Building a Damage Detection Model with Faster R-CNN

Package damage during transit is a common issue in logistics, leading to inefficiencies and customer dissatisfaction. In this project, we designed a computer vision-based solution to automatically identify and classify damage in parcel boxes using object detection.

Data Collection and Annotation

We compiled a custom dataset of 1200 images of parcel boxes from different countries and manually annotated 750 images using VoTT, labeling them into three damage categories:

Damage_A: Minor sticker or surface damage
Damage_B: Moderate compression or creases
Damage_C: Severe tearing, holes, or wet boxes

Bounding box annotations were exported in PASCAL VOC format and processed using Roboflow for training-ready datasets (resized to 640×640).

Model Architecture

We used Detectron2's implementation of Faster R-CNN with a ResNet-X101 backbone and Feature Pyramid Network (FPN). The Region Proposal Network (RPN) generated candidate object locations, which were classified and refined by the detection head.

Training Setup

The model was trained on GPU for 2000 iterations with a learning rate of 0.001. We registered the dataset using Detectron2's metadata tools and trained the model using Detectron2's DefaultTrainer class.

Evaluation

Table 1: Classification Results for Faster R-CNN Model

Correct Category	Predicted Category				Total	Accuracy (%)
Correct Category	A	B	C	NaN	Total	Accuracy (%)
A	28	1	0	5	34	82.35
B	5	21	11	28	68	30.88
C	1	2	38	10	51	74.51
Total Samples					150

Model performance was evaluated using COCO metrics (AP50, AP70, AP75). While bounding box accuracy was modest, classification accuracy was strong for two out of three categories:

Damage_A: 82.35%
Damage_C: 74.51%
Damage_B: 30.88% (with high number of missed detections)
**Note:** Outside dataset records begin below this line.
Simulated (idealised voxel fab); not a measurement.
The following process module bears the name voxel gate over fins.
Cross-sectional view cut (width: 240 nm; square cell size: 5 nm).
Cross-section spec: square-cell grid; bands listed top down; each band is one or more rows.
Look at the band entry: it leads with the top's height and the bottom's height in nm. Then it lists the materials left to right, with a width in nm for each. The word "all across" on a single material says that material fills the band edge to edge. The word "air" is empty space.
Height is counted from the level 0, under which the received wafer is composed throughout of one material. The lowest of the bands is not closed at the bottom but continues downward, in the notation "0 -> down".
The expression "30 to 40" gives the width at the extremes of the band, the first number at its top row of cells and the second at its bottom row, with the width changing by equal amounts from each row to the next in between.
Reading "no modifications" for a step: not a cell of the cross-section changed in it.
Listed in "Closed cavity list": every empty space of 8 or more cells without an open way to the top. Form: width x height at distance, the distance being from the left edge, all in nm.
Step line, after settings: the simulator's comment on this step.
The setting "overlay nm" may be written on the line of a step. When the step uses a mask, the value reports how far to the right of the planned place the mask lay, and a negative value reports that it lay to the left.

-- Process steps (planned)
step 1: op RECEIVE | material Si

Overall accuracy across 150 validation images was 58% due to overlap between damage categories and the inherent difficulty in labeling subtle compression.

The predicted accuracy of the model in the validation dataset showed 58% overall across 150 images. Category A and C achieved over 75% classification accuracy. However, category B struggled to predict its own class accurately, with a large number of B-type damage images left unpredicted. The unpredicted percentage for B-type damage was 41%, while the overall unpredicted percentage was only 0.28%. This indicates that while the model performs well for prominent damage types, it struggles with ambiguous or overlapping cases, particularly for moderate compression (category B).

In conclusion, categorizing damage into three distinct levels was challenging, especially because the middle category (Damage_B) shares characteristics with both the minor and severe classes. Additionally, subjective variations in labeling due to the complexity of identifying damage levels may have influenced results. Nonetheless, the model performed well in classifying categories A and C, indicating its potential in practical logistics damage detection scenarios.

Takeaways

This project demonstrated the feasibility of using R-CNN models for freight damage detection, especially for clearly distinguishable categories. Future work could involve using instance segmentation (e.g., Mask R-CNN), refining annotations, or augmenting the dataset with synthetic images to boost accuracy.